On the philosophy of skydiving

Two weeks ago, I jumped out of a plane from 13,000 feet above land.

This was my third skydive, but the first time I felt no jittery nerves. It was just pure, unadulterated presence. As I jumped from the plane with a gentle nudge from my tandem instructor, what started as an adventure in seeking thrills quickly turned into a dive into the surreal calm of the present.

In so many ways, the experience mirrored key themes of my self-exploration journey this year — stepping out of my comfort zone, embracing uncertainty, and even temporarily surrendering control.

I’ve made meditation a daily practice, but this jump was the ultimate lesson in mindfulness with a total immersion in the present. Time seemed to bend and the usual chattering in my head faded into the background. This wasn’t just a physical free fall but a plunge into a state of consciousness where only the current second mattered.

Even as the parachute unfurled, this dance with the present continued. It wasn’t yet time for contemplation but a continuation of the flow state, albeit at a more relaxed pace than the 120 mph fall. The descent was a strangely tranquil experience. I felt a milder version of the overview effect — reported by astronauts who have viewed our planet from outer space. I can only describe it as a state of awe coupled with a deep appreciation for what we have here on Earth, including the marvels of modern technology.

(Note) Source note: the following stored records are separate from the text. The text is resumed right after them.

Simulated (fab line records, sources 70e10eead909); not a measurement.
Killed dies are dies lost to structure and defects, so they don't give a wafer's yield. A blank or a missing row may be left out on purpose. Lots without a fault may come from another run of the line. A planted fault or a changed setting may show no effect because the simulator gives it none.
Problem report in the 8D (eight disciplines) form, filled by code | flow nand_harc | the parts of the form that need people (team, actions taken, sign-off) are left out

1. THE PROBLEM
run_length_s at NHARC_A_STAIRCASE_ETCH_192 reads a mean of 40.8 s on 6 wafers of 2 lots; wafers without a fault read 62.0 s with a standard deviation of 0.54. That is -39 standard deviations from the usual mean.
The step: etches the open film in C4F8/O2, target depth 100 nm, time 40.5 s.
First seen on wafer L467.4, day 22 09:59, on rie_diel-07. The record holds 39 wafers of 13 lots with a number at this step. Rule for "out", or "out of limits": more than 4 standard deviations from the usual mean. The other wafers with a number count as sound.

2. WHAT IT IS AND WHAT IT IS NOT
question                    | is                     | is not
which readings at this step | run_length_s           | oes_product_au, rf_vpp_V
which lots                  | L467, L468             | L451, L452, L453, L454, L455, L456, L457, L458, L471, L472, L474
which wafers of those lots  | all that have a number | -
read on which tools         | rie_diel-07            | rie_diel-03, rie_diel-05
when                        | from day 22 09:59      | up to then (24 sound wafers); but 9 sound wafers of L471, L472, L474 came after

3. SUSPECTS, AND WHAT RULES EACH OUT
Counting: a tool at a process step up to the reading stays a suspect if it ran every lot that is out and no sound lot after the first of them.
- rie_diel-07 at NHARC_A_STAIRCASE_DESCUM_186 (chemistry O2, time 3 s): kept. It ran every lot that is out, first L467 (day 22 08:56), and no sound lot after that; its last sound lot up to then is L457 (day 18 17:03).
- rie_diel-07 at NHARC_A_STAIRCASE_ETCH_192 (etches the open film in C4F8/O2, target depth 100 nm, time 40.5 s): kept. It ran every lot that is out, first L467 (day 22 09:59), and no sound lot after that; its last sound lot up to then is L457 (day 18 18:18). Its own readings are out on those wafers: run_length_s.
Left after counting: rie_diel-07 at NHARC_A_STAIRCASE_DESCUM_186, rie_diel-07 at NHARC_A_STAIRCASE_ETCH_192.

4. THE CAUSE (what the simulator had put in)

When we finally touched down, there was a sense of returning from a different realm. I wondered how I could carry back the complete immersion and gratitude from moments ago into everyday life. What could I do to engage with relatively mundane moments in life in a way that feels like time stands still?

If skydiving was a philosophical practice, its purpose would be to discover the art of living in the moment, understand the balance between control and surrender, and embrace the beauty of the imperfect and transient.